For anyone arriving into Hong Kong before the summer of 1998, the Kai Tak airport was a taster of “Asia’s world city” before you had even touched down.
While it might have been one of the most challenging landings in the world for pilots, it gave passengers a close-up of Kowloon City in all its glory, from washing hanging out of windows to residents eating their dinner. It provided a sense of the hustle and bustle that was to come from one of the fastest-moving cities in the world.
The airport’s closure in July 1998 removed not only a little piece of modern Asian life but the sense of purpose of a whole neighbourhood. The area had served the baggage handlers, retail workers, chefs and cabin crew who kept Kai Tak running.
March 2025 will see this storied Hong Kong neighbourhood reinvigorated with the opening of the Kai Tak Sports Park. The 28-hectare site promises to be more than just a new home for the annual Hong Kong Sevens; it will bring year-round opportunity to the Kai Tak community.
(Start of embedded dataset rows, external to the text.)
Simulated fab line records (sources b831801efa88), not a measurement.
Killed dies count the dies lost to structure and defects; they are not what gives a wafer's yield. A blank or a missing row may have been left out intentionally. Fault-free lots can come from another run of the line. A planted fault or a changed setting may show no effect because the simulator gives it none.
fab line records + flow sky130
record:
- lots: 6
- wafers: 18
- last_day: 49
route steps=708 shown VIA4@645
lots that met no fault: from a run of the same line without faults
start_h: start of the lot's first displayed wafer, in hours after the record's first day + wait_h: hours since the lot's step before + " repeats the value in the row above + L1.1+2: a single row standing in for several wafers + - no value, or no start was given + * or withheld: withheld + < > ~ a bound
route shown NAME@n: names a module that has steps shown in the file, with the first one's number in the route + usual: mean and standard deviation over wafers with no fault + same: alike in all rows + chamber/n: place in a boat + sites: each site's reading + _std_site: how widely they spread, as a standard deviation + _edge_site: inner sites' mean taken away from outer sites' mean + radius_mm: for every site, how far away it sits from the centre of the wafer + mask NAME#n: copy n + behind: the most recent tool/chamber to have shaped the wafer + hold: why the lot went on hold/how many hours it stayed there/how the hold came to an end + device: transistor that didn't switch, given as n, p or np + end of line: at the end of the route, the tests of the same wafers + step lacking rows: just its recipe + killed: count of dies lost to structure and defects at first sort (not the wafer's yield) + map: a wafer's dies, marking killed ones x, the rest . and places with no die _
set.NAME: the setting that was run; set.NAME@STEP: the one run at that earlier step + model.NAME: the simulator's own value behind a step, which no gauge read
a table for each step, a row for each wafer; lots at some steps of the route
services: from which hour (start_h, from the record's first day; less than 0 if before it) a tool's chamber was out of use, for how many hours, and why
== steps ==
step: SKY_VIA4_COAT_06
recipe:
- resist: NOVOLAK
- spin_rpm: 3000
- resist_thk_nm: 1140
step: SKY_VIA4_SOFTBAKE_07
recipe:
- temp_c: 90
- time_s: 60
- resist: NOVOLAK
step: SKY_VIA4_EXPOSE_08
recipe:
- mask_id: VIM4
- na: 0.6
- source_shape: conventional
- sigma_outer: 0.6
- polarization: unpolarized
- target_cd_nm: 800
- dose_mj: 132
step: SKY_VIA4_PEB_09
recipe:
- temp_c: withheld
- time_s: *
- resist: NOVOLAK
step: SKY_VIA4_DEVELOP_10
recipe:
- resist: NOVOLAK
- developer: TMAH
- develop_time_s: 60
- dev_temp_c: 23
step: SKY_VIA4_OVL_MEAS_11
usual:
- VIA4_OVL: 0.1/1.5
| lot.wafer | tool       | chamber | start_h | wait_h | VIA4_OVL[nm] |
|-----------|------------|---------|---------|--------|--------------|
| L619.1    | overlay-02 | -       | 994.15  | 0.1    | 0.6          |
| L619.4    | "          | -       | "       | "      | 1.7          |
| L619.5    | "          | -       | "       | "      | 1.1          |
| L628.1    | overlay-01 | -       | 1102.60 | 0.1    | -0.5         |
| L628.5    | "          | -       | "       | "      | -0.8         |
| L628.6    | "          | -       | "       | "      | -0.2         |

In addition to being Hong Kong’s largest sports venue when it is completed, Kai Tak Sports Park will follow in a long line of major infrastructure projects which have created stimulus for local economies. At the top of that list is London Stadium in Queen Elizabeth Olympic Park. From its earliest moments, the design of the stadium focused predominantly on what would happen after the 2012 Games finished.
Stratford was one of London’s poorest areas. It suffered rapid deindustrialisation in the 20th century which left it with tens of thousands of people and few jobs. The site chosen for the park was a wasteland between two polluted waterways which had become a dumping ground.